How to Use the Google Workspace Email Log Search and Track Email Message Delivery

Quick and easy-to-follow guide for Google Workspace administrators

What is the Email Log Search feature in Google Workspace

  • The Email Log shows you information about users’ and groups’ sent/received emails in the last 30 days. Most importantly, it shows the delivery status of emails.
  • If emails don’t reach their recipient, you can use the Email Log Search, and you will know why.
  • Emails may have been quarantined as spam or bounced, and you can easily see this in the log. 
  • The only case where you won’t find an email in the Email Log is when it never reached Google’s servers. In this case, if the recipient was in your domain, this means there was a sending issue coming from the sending side, and you must ask the sender to investigate.

When to use the Email Log Search

  • When you want to track email message delivery from or to email addresses in your Google Workspace account
  • Anytime you need to troubleshoot a delivery issue or find out why someone claims they have not received an email

Email Log Search data availability and retention

  • In most cases, the log can find information about an email right away. In some cases, it can take up to 1-3 days.

How to use the Google Workspace Email Log Search step-by-step with images

Step 1

Google Workspace Email Log Search - Step 1

Go to the Admin console https://admin.google.com and in the menu on the left, click Reporting > Email Log Search.

Step 2

Google Workspace Email Log Search - Step 2

You can search for emails by:

  • Date: the date range during which the email was sent/received
  • Sender: the sender of the email
  • Recipient: the recipient of the email
  • Sender IP: the sender’s IP address
  • Recipient IP: the recipient’s IP address
  • Subject: the email’s subject
  • Message ID: the email’s unique ID. You can get it from the message header.


​You can only fill in only one of these fields or as many as you like.

​For example, to find all emails sent to a user in your domain, enter the user’s email address as Recipient, and click SEARCH.

Step 3

Google Workspace Email Log Search - Step 3

Once the search results come up, you can click the subject of an email to get more details.
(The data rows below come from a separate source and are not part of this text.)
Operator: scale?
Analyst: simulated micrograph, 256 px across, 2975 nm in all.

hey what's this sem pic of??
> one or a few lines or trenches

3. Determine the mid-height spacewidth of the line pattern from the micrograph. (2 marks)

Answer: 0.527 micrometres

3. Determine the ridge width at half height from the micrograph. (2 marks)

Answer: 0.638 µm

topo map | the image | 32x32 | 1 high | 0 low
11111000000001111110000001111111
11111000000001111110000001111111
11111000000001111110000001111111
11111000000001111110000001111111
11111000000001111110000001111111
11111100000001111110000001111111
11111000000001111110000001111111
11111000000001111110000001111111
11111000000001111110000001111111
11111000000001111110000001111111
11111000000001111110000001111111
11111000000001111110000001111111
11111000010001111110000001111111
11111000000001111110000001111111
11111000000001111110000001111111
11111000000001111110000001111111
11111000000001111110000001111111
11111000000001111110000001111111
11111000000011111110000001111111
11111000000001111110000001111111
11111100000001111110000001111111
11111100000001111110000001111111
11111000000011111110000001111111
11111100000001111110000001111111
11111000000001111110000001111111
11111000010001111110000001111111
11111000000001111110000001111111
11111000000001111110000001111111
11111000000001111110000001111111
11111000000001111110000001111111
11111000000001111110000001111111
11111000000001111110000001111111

Exporting Email Log Search results

Click the Download icon on the top right of the list of messages to export data.

Step 4

Google Workspace Email Log Search - Step 4

Learn to understand Email Log Search results

Clicking a recipient’s email address under Recipient details will show you in great detail exactly what happened to the message, starting from the time the sender clicked Send to the time the recipient got it in their mailbox.

You can see the following Message details:

Subject: the email’s subject

Sender: The sender’s email address

Recipient: Email addresses that received the message. If there are multiple recipients, click the triangle to show all of them.

Date: the date the message was sent or the first time a log search entry appeared

Message ID: the unique ID of the email

Message size: the size of the message, including attachments

Attachments: the number of attached files

Expand results to all recipients – if you see this, it means your search terms limit the display of all recipients of an email. Click this option to override your search terms and display all other recipients of the email.

Status: the email’s delivery status

Archived – The email was sent to a Group where archiving is enabled. This means the message is viewable on the group’s page.

Accepted for archiving – The email has been received for archiving by Groups.

Bypassed spam – The email was marked as spam by Google but allowed to go through by a spam filter setting.

Bounced – The email bounced.

Delivered – The email was successfully delivered to the recipient. If the message is missing from the mailbox, note the IP address to which the mail was delivered, if available. Then, examine the external network for issues. Whether the message went to Gmail or a separate SMTP server is noted on the Message details view.

Delivered to a Google internal server – The email is being delivered within Google’s internal network.

Delivered to an SMTP server – The email was delivered to the SMTP server with the specified email address and encryption.

Delivered to Gmail inbox – The email was delivered to the recipient, and no further action should be needed. If the message is missing, the user might have deleted it or moved it out of sight. Type in:anywhere <search string> in the search box to search all mailboxes and labels.

Delivered to group for distribution to members – The email was delivered to a group address for expansion to individual group members.

Dropped – The email was not delivered due to the bad reputation of the sending SMTP server.
For example, this server’s IP address may be on a DNS Blackhole List (DNSBL). These are IP addresses (or address ranges) associated with spamming activities.

Forwarded from group – The email was sent to the recipient via a Group.

In progress – The email is passing through Google’s servers and on the way to its destination.

Inserted into Gmail delivery pipeline – Google’s SMTP server received the email. It inserted it into the Gmail delivery pipeline for delivery to each Gmail account.​

Inserted into Gmail delivery pipeline by the comprehensive mail storage service – This domain has turned on comprehensive mail storage. The Email Log Search shows the entry SYSTEM_OF_RECORD if an email is affected by this setting.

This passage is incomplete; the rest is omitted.